Number of infielders moving to outfield on rise
Desmond, Wong among those to make jump in bigs this season
Joe Maddon can still see the ability in DeShawn Warren, though he hasn't actually seen him play in more than 20 years. Coaching in the Angels' system at the time, Maddon met Warren after he was drafted in the second round out of Choctaw County High School in Alabama in 1992. Warren was a thin left-hander who had an arm loaded with potential. Now, Maddon remembers him as a casualty of what he considers a too conservative system.
"He was the fastest guy in camp. I wanted him to DH and play center the days he didn't pitch," Maddon said. "Why not? He was 18, 19 years old. Why not get him some at-bats in case pitching didn't work out? I couldn't get it done. I don't know. He might have been a great baseball player right now if we had given him the opportunity."
Warren never advanced past Class A and finished his career with one Minor League plate appearance. But he remained memorable enough for Maddon to recall recently when asked a question about positional flexibility. Warren's story resonates today because it highlights how modern player development philosophy has shifted in recent years. Simply put, the idea of "positions" as concrete labels is crumbling. Instead, they're becoming more and more fluid.

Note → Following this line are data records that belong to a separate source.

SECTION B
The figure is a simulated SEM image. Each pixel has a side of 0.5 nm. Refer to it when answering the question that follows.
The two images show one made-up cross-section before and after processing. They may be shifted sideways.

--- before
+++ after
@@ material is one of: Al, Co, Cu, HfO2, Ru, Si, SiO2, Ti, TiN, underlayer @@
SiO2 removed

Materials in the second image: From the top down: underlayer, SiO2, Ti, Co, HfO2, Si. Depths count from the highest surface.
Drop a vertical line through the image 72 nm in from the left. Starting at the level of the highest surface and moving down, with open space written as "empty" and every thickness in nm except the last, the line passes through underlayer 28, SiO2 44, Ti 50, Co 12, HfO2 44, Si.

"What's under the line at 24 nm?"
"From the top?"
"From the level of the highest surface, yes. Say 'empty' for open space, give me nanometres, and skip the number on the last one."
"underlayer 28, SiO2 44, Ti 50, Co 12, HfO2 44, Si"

Fifty-five players have made appearances at a middle-infield position and outfield this season. Forty-two of them, for example, have played second base and left field, in just more than half a season. That's already more than did so in all but six seasons since 1901, and just eight fewer than did so in all of 2015, when a record 50 played both second and left.
The prime example is Ian Desmond, who is having a resurgent season for Texas. After not playing the position since high school, the 30-year-old Desmond is hitting .322 as the Rangers' starting center fielder while earning very good defensive reviews.
"I certainly don't think it's easy," said Desmond, who was Washington's starting shortstop the past six seasons.
"But he had the building blocks already in place," Rangers manager Jeff Banister said. "I think the transition is time and space. That's the greatest challenge."
Utility men are not novel ideas. And the truth is, Warren wouldn't have been close to the first positional convert, had he been converted. Some of the game's best players from every area switched positions at some point: Babe Ruth, Yogi Berra, Robin Yount, Craig Biggio, Pete Rose, Bryce Harper and so on. Many current outfielders were converted from middle infielders early in their careers, a la Juan Lagares and Odúbel Herrera.
What's different about the current landscape is how willing teams are becoming to letting players make similar transitions at the Major League level.
The D-backs have gotten 720 2/3 innings of outfield play this season from Chris Owings, a second baseman and shortstop, and Brandon Drury, a third baseman. Together, Drury and Owings played one Minor League game in the outfield.
Squeezed out of the infield, Kolten Wong is trying to reclaim his spot in the Cardinals' lineup by learning center field. He hadn't played there since college.
The Nationals recently tried top shortstop prospect Trea Turner in center field at Triple-A, in response to the struggles of Michael Taylor and Ben Revere.
"All athletes," said Mets manager Terry Collins, who is considering trying José Reyes and Wilmer Flores, both natural infielders, in the outfield. "One of the things we're finding today is player development continues in the big leagues. It doesn't stop anymore."
It comes as no surprise that the Cubs lead the charge on this. Chicago has used 15 players in the outfield this season, easily the most in baseball. Some of this is the result of a confluence of circumstances that includes injuries, a loaded farm system and several extra-inning games. But it also speaks to the ideologies shared by progressive baseball thinkers like Maddon and Cubs president of baseball operations Theo Epstein. Three of those players have been pitchers. Four others came up as infielders, and of those, two never played outfield in the Minors (the others, Kyle Schwarber and Willson Contreras, played an average of 27 Minor League games there).
Such moves don't come without their inherent risks. No team knows that better than the Cubs. They've already lost Schwarber to a torn left ACL suffered colliding with center fielder Dexter Fowler. It was just Schwarber's 38th career start in left field.
Kris Bryant and Albert Almora Jr. were recently involved in what ended being a harmless collision in left field. But it reminded of the potential perils that kept Warren and so many others on the mound, on the infield, wherever. And it momentarily made the collective heart of Wrigley Field drop like a short, shallow pop fly.
"In the Minor Leagues, everyone was always afraid of moving guys around, for it would hinder their development. I have no idea why not, but that's always been the conventional wisdom," said Maddon. "I think its becoming more obvious now that if you get a guy who is positionally flexible, you can get him to the big leagues more quickly if his bat is ready."
In one way, the trend can be viewed as a natural byproduct of today's pitching-happy age: the best bats will play. But handing outfield jobs to untested infielders also runs in opposing logic to the value teams put in advanced defensive analytics. Either that, or it makes the shifting forecasts they project even more necessary.
"It should be nurtured," Maddon said. "I think it's being nurtured more now."